The agile programming team positively welcomes changes to user requirements that will divert or alter the direction of the code in motion. Even late changes are welcome as these lead to higher competitive advantage for the customer who is ultimately (in theory) served with a better application.
Surely then, it remains tougher to control software quality in this vortex of dynamism? The Agile Manifesto demands a "continuous attention to technical excellence and good design" throughout, but we know that nobody and no team is perfect. Among other agile principles there are edicts insisting on business-developer connections and face-to-face conversations, but is any of this enough to ensure the health of your software in the real world?

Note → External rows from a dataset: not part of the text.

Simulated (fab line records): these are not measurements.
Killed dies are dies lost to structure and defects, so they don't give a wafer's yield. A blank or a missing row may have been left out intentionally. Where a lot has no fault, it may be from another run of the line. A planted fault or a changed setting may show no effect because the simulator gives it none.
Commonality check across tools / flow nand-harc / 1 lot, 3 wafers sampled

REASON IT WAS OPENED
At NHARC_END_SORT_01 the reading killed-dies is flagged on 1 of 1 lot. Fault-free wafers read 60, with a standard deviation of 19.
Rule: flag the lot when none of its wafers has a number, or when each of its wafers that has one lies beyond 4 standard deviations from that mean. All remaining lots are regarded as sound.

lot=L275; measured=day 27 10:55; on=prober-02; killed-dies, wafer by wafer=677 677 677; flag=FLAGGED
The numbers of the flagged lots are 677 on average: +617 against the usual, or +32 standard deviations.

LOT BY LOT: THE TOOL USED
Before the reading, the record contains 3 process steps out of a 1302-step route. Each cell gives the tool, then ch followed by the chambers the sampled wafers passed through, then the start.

The agile purists view vs. the applied view

Purists will argue that the agile process involves continuous testing for software quality and thus standalone testing tools are not needed. This assertion is a little overemphatic for most reasonably prudent software architects. This is the reason why we have both “pure” and “applied” mathematics – that is, one works on paper, one works in the real world.
Software quality itself is something of a moveable feast. For some it means straight quality control to examine whether a product is broken or not, but it can also relate to quality assurance to examine whether a product meets the needs and expectations of its users. We can even form subdivisions between software “functionality” quality and software aspects classed as non-functional, that is, more structurally focused on strength and maintainability.
Given this brief history of the agile software quality envelope, we can perhaps reason why so many suppliers have indeed developed products to serve this space. Sometimes shrouded in a wider application lifecycle management (ALM) suite of tools, software quality systems range from code testing to penetration testing to stress testing to usability and performance testing in their shape and focus.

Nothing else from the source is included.